Apache Lake Music Festival

In Its Ninth Year, Local Love Abounds at Apache Lake Music Festival

Don't you want to be in this year's version of this picture? You know you do. Apache Lake Music Festival is where it's at!
Don't you want to be in this year's version of this picture? You know you do. Apache Lake Music Festival is where it's at! Narrio Wright
Note to self: There are still good people in the world doing good things and having fun.

Note to self (part two): Clean off the kayaks and get ready to rock.
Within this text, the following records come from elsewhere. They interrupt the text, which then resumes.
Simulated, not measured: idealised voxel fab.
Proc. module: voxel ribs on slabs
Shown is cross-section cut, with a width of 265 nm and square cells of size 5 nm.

Fifty-nine miles from Paul “PC” Cardone’s house in Tempe is Apache Lake, home to the only independent, Arizona-only music festival in the state. Now in its ninth year, the Apache Lake Music Festival (ALMF), which was started by Cardone and downtown Phoenix music venue Last Exit Live’s Brannon Kleinlein, boasts one of the more unique opportunities for fans of local music who also appreciate our state’s weather, beauty, and charm.

On Friday, October 26, and Saturday, October 27, more than 30 Arizona bands (and about 1,000 of their friends and fans) will descend upon Apache Lake, just east of Phoenix proper along the Salt River. Outside of holiday weekends, the 17-mile-long lake is rarely as busy as the other more frequented Phoenix-area lakes and offers breathtaking views. Like its neighbor, Canyon Lake, Apache Lake offers unfettered beauty with multiple nooks and crannies to explore, as well as tall canyon cliffs and occasional glimpses of wild life.

The charm, and the opportunity, that Apache Lake presents is not lost on Cardone and Kleinlein.

“Finding a place to do something independent and underground is really difficult,” says Cardone, who plays bass in the Sara Robinson Band, which will be appearing at the festival. “We’re just fortunate to have had this place for the last nine years. Apache Lake (Music Festival) is a beautiful thing. It’s my Christmas. All the bands play for nothing. They all come up, and getting 200 or so band members to leave their house for nothing — that, to me, says a lot. My favorite thing is when all the musicians, some who’ve never met before, come together.”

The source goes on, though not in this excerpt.